Aiming to restore public faith in finance
LONDON (Reuters) — Thousands of financial sector workers in the United Kingdom risk being frozen out of the industry unless they pass mandatory tests measuring their personal ethics and integrity.
The Chartered Institute for Securities & Investment (CISI), a professional body for individuals working, or seeking careers in wealth management and capital markets, wants all of its members to undergo integrity screening or face losing their membership, as it battles to restore public faith in finance.
Until now, only individuals offering financial advice had to take such a test as a condition of their CISI status and to comply with U.K. rules on how investment funds are sold to savers.
Bankers working in areas like corporate finance and mergers and acquisitions, and traders in bonds, shares and derivatives have no such regulatory requirements imposed upon them.
But the CISI said that systematic checks on the ethics and integrity of workers across the entire financial services industry were long overdue.

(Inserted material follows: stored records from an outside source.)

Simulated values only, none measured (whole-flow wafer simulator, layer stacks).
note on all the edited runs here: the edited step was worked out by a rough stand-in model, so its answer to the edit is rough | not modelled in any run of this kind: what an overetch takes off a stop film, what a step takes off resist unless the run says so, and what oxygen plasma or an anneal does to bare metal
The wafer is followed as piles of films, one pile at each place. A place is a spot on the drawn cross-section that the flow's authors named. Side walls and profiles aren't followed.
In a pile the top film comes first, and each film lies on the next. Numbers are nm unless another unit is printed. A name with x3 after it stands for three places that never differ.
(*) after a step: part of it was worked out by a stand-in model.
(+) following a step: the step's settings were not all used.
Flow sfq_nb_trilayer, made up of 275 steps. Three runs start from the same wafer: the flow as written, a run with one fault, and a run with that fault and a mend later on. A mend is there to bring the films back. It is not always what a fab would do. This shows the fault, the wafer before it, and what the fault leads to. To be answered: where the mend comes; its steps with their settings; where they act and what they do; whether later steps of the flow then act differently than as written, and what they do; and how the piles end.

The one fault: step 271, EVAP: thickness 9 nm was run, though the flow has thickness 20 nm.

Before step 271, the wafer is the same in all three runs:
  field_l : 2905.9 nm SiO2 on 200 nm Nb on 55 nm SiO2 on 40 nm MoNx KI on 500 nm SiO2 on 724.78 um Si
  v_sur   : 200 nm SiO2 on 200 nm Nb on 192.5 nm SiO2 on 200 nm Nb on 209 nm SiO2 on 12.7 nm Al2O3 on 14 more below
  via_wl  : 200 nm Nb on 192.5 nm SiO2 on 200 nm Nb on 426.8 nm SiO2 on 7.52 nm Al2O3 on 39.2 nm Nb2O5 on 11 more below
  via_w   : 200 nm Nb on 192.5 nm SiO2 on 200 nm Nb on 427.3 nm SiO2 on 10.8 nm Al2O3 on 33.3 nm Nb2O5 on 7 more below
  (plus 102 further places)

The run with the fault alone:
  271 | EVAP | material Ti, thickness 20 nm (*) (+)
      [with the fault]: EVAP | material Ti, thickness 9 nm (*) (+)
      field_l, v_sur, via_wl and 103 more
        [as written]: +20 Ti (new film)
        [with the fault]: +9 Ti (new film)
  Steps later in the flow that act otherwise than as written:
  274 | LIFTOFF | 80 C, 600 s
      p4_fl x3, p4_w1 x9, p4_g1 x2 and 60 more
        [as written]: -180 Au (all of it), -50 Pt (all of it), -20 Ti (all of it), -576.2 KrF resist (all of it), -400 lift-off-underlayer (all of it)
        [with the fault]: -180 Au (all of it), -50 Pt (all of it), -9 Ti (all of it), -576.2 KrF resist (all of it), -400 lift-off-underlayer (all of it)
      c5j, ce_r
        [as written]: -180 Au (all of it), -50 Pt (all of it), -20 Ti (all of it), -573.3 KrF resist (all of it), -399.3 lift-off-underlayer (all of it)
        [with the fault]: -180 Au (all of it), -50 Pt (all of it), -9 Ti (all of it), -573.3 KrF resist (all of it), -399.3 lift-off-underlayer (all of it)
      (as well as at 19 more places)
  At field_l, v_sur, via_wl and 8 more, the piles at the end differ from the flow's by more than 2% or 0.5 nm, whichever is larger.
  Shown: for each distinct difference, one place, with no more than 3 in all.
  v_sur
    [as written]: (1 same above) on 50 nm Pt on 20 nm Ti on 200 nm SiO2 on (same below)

"There has been much talk about a number of initiatives which are aimed at restoring trust in financial services. This is one that has come to fruition and today we are introducing a real change," CISI CEO Simon Culhane said.
Based in London, the CISI is an international organization with offices in financial centres such as Dublin, Singapore, Dubai and Mumbai.
Around 7,300 of CISI's 40,000 members have sat the Integrity Matters test since it was introduced in late 2008. The CISI hopes the additional roll out will reassure savers that the industry is serious about ending so-called "casino-banking."
The test offers users six dilemmas, all based on real life examples from the financial sector. Each dilemma evolves over a series of time periods, with each response determining how the scenario develops.
As well as demanding compliance across its entire global membership, the CISI said it would no longer accept entry-level candidates for its capital markets qualifications unless they had passed the exam first.
Some institutions, including Bank of America, require staff working in retail investment advisory roles to take examinations set by, or that belong to, approved bodies like the CISI so they can more easily demonstrate competence of their employees to regulators.
Without such credentials, jobseekers could struggle to find work at some of the world's largest banks, the CISI said.
Martin Wheatley, head of Britain's Financial Conduct Authority, welcomed the CISI initiative but sceptics said the test would only prove that bankers know how they should act, not whether they actually would apply those ethics on a daily basis.
"No test can guarantee how someone will behave subsequently. But our aim is to make people aware of how they should behave when faced with difficult situations," Culhane said.